I found this table in Bob's website.
+---------------+-----+-----+-----+-----+------+
|# processors | 1 | 2 | 4 | 8 | 16 |
+---------------+-----+-----+-----+-----+------+
|speedup | 1.0 | 2.0 | 3.7 | 6.6 | 11.1 |
+---------------+-----+-----+-----+-----+------+

Where can I find such data of stockfish and recent crafty?
mcostalba
Posts: 2684
Joined: Sat Jun 14, 2008 9:17 pm

Re: question on performance of DTS

Post by mcostalba »

liuzy wrote:I found this table in Bob's website.
+---------------+-----+-----+-----+-----+------+
|# processors | 1 | 2 | 4 | 8 | 16 |
+---------------+-----+-----+-----+-----+------+
|speedup | 1.0 | 2.0 | 3.7 | 6.6 | 11.1 |
+---------------+-----+-----+-----+-----+------+

Where can I find such data of stockfish ?
Nowhere :-)

Nobody has ever built up such a table for SF, as far as I know.


BTW although I concede that such a table, based on nodes/sec on a given hardware, has some validity I also think could be misleading because does not reflect a corresponding ELO increase speed-up.

Indeed ELO is much more complex then counting nodes, because it is important not only how many nodes you calculate but which nodes you calculate.

For instance you could have a SMP implementation with a very good speed up but with a slow system to stop the running threads when some of them finds a cut-off. In this case it is all to be demonstrated that such an implementation is better then a one with smaller speed up but more advanced inter-threads synchronization.
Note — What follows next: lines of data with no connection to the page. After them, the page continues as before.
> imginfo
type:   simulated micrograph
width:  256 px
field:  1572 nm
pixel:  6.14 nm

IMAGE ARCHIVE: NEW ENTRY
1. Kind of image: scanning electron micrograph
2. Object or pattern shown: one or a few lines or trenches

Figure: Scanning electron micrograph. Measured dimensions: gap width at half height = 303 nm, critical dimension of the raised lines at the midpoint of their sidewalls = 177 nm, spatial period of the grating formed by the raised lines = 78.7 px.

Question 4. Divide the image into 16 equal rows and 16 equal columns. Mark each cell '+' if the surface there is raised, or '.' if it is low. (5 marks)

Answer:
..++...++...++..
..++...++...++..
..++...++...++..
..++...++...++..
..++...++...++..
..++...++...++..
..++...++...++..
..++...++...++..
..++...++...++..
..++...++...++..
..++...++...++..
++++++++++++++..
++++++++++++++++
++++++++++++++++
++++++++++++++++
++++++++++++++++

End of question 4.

This is just an example, there are others, from where I made up my mind that such a tables are very misleading and naive, just like compare CPU of different architectures only by their clock frequency. :-)
Daniel Shawul
Posts: 4186
Joined: Tue Mar 14, 2006 11:34 am
Location: Ethiopia

Re: question on performance of DTS

Post by Daniel Shawul »

I think you got it wrong. The numbers mentioned are time to complete a task (f.i fixed depth = 20), and not nps scaling.
To the OP : Neither stockfish nor crafty do DTS. I know ZCT uses it.
mcostalba
Posts: 2684
Joined: Sat Jun 14, 2008 9:17 pm

Re: question on performance of DTS

Post by mcostalba »

Daniel Shawul wrote:I think you got it wrong. The numbers mentioned are time to complete a task (f.i fixed depth = 20), and not nps scaling.
To the OP : Neither stockfish nor crafty do DTS. I know ZCT uses it.
Ok. Sorry for the noise then ;-)
liuzy

Re: question on performance of DTS

Post by liuzy »

Marco Costalba, can you do some test for stockfish.
I can not test it myself, because I don't have 16 cores CPU.
mcostalba
Posts: 2684
Joined: Sat Jun 14, 2008 9:17 pm

Re: question on performance of DTS

Post by mcostalba »

liuzy wrote:Marco Costalba, can you do some test for stockfish.
I can not test it myself, because I don't have 16 cores CPU.
I have neither.
liuzy

Re: question on performance of DTS

Post by liuzy »

Why stockfish and crafty don't use DTS since its performance is very good.
bob
Posts: 20943
Joined: Mon Feb 27, 2006 7:30 pm
Location: Birmingham, AL

Re: question on performance of DTS

Post by bob »

liuzy wrote:I found this table in Bob's website.
+---------------+-----+-----+-----+-----+------+
|# processors | 1 | 2 | 4 | 8 | 16 |
+---------------+-----+-----+-----+-----+------+
|speedup | 1.0 | 2.0 | 3.7 | 6.6 | 11.1 |
+---------------+-----+-----+-----+-----+------+

Where can I find such data of stockfish and recent crafty?
Crafty data has been posted on CCC several times. Unfortunately, most of the testing has been with 8 cores, although I have posted some 16 core data. In general, the current Crafty data is worse for smaller numbers of processors, but is reasonably close for 16 (last run on 16 cores I had was actually 11.5x, but the numbers are hard to compare where CB was doing 10 ply searches and Crafty is well beyond 20, which helps parallel search (deeper = better, particularly if you split at the root).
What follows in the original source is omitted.